26 Oct 2021
Comparatively high inflation rates will likely persist in Spain over the next few months, despite the underlying motives being only temporary, says Governor of the Bank of Spain, Pablo Hernandez de Cos.
Soaring energy prices may continue throughout the winter as demand increases, whilst the storage levels of oil and gas are relatively now. Nevertheless, De Cos cautioned that the longer the inflation pressure continues, it is more likely high inflation will become permanent, Reuters reports.
“All these elements introduce a noticeable level of uncertainty about the duration of the current episode of rising costs of production,” he announced during a presentation to the budget committee in parliament.
The impact of higher inflation can already be seen in yields demanded by investors on Spanish 10-year government bonds, which have edged up to 0.5% from Friday, compared to 0% at the start of the year, the Governor added.
However, the general consensus is that the European Central Bank will maintain its expansive tone for a “dilated period of time,” De Cos stated.
He went on to add that the present supply chain issues, higher energy prices and other developments may lead to a “significant downward” revision of the central bank’s forecast for the country’s economic growth this year, scheduled to be updated in December.

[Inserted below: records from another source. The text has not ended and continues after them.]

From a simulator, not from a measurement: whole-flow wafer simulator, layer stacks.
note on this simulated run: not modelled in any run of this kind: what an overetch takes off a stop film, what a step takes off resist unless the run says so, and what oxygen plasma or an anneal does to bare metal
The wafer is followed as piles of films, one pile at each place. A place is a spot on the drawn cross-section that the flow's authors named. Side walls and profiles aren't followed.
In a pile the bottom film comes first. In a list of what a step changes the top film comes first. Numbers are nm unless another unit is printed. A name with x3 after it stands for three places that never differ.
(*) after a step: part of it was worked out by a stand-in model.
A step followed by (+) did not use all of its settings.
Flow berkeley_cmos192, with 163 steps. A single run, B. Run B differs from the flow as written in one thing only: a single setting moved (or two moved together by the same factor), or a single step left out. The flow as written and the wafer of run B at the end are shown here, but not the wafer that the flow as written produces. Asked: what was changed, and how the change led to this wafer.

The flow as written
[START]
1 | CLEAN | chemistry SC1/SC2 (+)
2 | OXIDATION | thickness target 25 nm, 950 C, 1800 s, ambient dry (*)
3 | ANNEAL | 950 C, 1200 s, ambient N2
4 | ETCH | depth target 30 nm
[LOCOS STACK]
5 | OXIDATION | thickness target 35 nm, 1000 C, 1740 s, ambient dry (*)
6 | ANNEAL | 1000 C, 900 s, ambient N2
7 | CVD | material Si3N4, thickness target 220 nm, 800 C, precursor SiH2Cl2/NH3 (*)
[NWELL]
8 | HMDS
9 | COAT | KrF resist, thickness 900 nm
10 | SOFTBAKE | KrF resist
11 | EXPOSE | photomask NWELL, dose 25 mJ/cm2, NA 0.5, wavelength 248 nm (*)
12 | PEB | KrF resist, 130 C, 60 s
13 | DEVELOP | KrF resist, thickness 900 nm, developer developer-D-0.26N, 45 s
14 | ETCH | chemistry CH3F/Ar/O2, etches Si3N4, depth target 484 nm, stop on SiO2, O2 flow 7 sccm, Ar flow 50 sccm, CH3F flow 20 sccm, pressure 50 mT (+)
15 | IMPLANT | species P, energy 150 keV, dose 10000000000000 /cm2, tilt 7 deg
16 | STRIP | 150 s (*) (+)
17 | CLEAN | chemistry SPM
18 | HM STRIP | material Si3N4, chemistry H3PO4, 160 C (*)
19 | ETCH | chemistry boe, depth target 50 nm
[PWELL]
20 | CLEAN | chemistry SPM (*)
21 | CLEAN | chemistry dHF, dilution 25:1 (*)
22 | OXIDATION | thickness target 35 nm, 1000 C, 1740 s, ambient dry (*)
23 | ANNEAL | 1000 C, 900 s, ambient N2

In September the Bank of Spain increased its growth forecast for 2021 by 0.1 percentage points to 6.3%. Yet only a few days later the National Statistics Institute revised Q2 growth steeply downward to 1.1% from the original 2.8% figure.
De Cos added that the Bank of Spain would have to revise its outlook to take the revised figure into account.
The growth outlook for next year, which the bank had recently increased to 5.9%, may also be downwardly revised in December, the Governor said, though it is “less clear” than for 2021.